Yesterday was a particularly interesting day anger-wise. Some guy pulled his car out in front of me while I was descending a hill at about 40 mph on my bike, and the water aerobics class at the pool I was working out in decided to take over the water and pull all of the lane lines seven minutes early. Ahhhhh!
All of this caused me to take a closer look at my anger. First and foremost, I make it a point to never act out of anger. All that does is make the other person angry and escalate the situation far beyond what it needs to be. Next, I looked at the rush I got from being angry. If you look close enough you will realize that it actually feels good to be angry, to wade in a pool of self-righteousness. I’m right and you’re wrong, and I’m going to force you to admit it. Ahhhhh!

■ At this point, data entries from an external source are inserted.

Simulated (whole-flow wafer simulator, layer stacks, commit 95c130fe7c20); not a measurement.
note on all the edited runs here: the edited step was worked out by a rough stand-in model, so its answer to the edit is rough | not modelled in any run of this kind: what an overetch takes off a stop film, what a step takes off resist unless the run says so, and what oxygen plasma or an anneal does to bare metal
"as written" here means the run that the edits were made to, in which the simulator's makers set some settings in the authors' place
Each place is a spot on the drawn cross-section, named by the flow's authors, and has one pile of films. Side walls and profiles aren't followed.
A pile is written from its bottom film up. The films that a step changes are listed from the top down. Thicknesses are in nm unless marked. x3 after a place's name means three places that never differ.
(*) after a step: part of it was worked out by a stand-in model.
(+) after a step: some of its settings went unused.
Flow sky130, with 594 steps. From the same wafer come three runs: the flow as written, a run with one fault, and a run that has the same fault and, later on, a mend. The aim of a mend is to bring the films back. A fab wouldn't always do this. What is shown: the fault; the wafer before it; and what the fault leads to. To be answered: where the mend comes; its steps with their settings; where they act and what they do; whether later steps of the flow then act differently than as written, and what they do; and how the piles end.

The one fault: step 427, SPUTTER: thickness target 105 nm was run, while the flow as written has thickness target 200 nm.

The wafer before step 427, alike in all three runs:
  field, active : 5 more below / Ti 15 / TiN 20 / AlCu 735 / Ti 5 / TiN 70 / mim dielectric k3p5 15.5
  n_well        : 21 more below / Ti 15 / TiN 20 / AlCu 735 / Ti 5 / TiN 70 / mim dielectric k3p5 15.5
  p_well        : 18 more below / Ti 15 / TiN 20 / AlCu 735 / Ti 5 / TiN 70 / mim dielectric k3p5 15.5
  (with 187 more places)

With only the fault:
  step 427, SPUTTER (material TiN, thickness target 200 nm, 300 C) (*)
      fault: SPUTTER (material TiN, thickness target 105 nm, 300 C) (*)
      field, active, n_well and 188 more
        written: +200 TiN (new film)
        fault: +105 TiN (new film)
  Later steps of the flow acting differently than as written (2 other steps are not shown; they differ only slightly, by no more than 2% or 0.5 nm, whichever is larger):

I think that I’m slowly getting to the point where I can recognize anger for what it is in me, my ego screaming for attention. Now that I know that it’s just my ego doing a little jig I’ve found that my anger just doesn’t hang around and sort of dissipates. Egos don’t like to be caught in the act and when they do, they slink sort of back to where they came from.
Anger is one of the best learning tools for practicing Zen Buddhists because it is such an obvious manifestation of your ego, and it’s so easy to recognize and examine. I think that I need to be angry more often.
2 comments:
Interesting post; I was reading something somewhat related earlier by the Indian sage, Vivekenanda, on recognising the stirring moments of emotions & the key of being aware of them then as opposed to happily flying down the direction our passions or wandering minds drags us.
The stirring moments as in the initial moments. Hadn't thought of inhabiting without judgement the anger as a good rather than simply a negative to try to remove. Perhaps it's the removal of the idea of guilt & sin from Zen that makes this unified sense of being seem more attainable, ie that the anger isn't a sin to be overcome by a divided conscience, though not something to be indulged wither.